Project manager Kerry Dixon knows that renovating Iowa State's century-old buildings may turn up a few treasures. In the last decade, she's been involved in restoration projects for Morrill Hall, Curtiss Hall and State Gym.
What's been unusual about the interior demolition of Marston Hall, which began in earnest last month, is the volume of historical pieces discovered. Workers have recovered about a dozen pieces so far and Dixon expects to find more in the next two months as the building's interior structural support is reconfigured to create larger classroom spaces.
The pieces vary in size from several three-inch inkwells to a two-foot cider barrel. It appears they may vary in age from late 19th century to as "recent" as the 1930s. So far, the pieces have been retrieved from two locations: the building's attic, accessible only by a steel wall ladder on the fourth floor; or the dirt just beneath the building's six-inch concrete pad.
The former Engineering Hall was completed in 1903.
On display during February
Dixon said university archives will have dibs on any of the pieces it would like for its collection. Depending on the College of Engineering's plans, other pieces could be featured in an exhibit when the renovated building reopens. She said the College of Agriculture and Life Sciences is developing such an exhibit from the Curtiss renovation. In the near-term, the Marston pieces will be on display next month in a facilities planning and management public display case near 146 General Services Building.

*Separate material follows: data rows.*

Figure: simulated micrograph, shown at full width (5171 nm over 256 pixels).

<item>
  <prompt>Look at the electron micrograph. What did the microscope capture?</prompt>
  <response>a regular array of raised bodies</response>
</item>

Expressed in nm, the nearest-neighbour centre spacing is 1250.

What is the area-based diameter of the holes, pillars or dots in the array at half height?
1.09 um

Marston Hall's $27 million renovation, which includes all 60,000 square feet of the building, creates classrooms, student services offices and visitor and student spaces on the first two floors, and moves the college's administrative units to the top two floors. The project is being paid for by university and college funds (about two-thirds) and private gifts (about one-third). Dixon said work remains on schedule for an anticipated May 2016 move-in.